The 2002 downfalls of Enron, Arthur Andersen — one of the country’s top public accounting firms — and WorldCom, the nation’s second-largest long distance carrier, jolted many in the business world.
Yet in the wake of these corporate collapses, a number of business experts manage to maintain what might be needed most — pragmatic optimism.
One such person is T. Michael Young ’67, president and CEO of Metal Supermarkets International, who delivered the keynote address, “Ethics, Accountability and Corporate Governance after Enron,” this March during Business Week 2003, a five-day marathon of lectures, discussion panels and presentations sponsored by WSU’s Barton School of Business.
Young, who began his career with Arthur Andersen after graduating from WSU, left the company as a partner in 1980 to move on to other endeavors.
“Enron,” he says, “was built on a poor foundation of ethics, and ethical problems can start small. You can’t audit conflicts of interest — like requiring employees to book flights through Kenneth Lay’s sister’s travel agency. Arthur Andersen was different. I don’t believe there was an unethical situation involved, but that the company lost sight of its stock shareholders.”
Despite the business scandals and failures of the past year, Young feels this is still a good time for business. “We’ll bounce back,” he stresses. “Crises have happened before. Unfortunately, they will happen again.”

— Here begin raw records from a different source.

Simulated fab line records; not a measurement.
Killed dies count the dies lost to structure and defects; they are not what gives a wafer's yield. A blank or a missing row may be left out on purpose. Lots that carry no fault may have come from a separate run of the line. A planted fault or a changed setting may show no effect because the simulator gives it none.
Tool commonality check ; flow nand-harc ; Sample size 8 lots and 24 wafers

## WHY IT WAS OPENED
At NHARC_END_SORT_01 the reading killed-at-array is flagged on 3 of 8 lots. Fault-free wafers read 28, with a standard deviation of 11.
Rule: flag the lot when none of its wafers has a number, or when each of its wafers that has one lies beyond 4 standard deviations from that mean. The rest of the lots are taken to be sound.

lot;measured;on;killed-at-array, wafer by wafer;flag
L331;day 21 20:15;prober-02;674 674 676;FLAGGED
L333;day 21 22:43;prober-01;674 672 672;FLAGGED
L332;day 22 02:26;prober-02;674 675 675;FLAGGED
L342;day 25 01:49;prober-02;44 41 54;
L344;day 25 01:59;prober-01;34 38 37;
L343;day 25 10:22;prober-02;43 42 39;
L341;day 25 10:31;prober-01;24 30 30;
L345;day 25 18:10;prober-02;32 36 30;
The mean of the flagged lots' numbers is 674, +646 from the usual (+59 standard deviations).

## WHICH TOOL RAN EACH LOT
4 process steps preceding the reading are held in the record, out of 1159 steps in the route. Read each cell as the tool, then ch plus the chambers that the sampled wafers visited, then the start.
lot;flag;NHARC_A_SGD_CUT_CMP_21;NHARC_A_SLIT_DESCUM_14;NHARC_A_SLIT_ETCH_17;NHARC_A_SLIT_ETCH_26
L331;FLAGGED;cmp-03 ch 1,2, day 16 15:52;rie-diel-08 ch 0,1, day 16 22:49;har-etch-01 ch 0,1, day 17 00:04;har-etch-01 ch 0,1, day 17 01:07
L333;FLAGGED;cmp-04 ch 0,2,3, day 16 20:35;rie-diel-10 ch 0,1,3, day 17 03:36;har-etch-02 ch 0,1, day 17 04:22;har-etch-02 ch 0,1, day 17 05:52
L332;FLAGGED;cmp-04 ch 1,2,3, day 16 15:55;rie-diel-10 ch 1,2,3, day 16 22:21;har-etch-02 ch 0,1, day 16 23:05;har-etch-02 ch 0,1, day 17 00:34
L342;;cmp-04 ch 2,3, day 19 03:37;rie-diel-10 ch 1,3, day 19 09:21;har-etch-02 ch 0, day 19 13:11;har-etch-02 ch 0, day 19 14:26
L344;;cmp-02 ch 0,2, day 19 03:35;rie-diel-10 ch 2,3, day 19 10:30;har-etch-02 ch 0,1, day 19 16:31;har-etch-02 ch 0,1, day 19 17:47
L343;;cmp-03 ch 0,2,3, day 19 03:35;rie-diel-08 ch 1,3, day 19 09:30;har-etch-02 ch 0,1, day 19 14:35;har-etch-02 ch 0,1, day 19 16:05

One early crisis occurred in Holland in 1630 in what is now known as “The Dutch Tulip Scandal,” where the price of a Semper Augustus tulip bulb sold for as high as 30 times an individual’s average income. A crisis such as that, Young explains, is the result of financial euphoria.
“What happens is a dramatic price increase in ‘something’ and speculation builds its own momentum,” he says. “The participants are people who have figured out there’s a new world order, but assume they’re going to know when to get out. The current problem was based on a new economy — a ‘wired world’ with such things as dot.coms.
During this time, there was pressure on CEOs to participate in the new economy. There was pressure to get stock prices up and to have earnings go up through sales and creative accounting.”
Sadly, some CEOs responded unethically to such pressures.
Young stresses that poor ethical behavior does not necessarily begin with flagrantly wrong actions — as in the case of Enron’s use of airplanes — but can start on a small, seemingly innocuous level, and he cites as an example: “We have companies out there who allow the use of unlicensed software. I will say this: any CEO or CFO who tolerates this is setting the wrong ethical tone for the company.”
While the CEO sets the overall tone, corporate success is dependent on the ethical and productive behavior of every employee.
“A person just entering their field should know: ‘You are responsible,’” Young says, adding that job hunters need to make a point of searching out businesses that are built on firm ethical foundations, which means, in part, having a good sense of the CEO’s ethics.
And if, for whatever reason, they should find themselves working for a company with questionable ethics, Young has some crystal clear advice: “Get out.”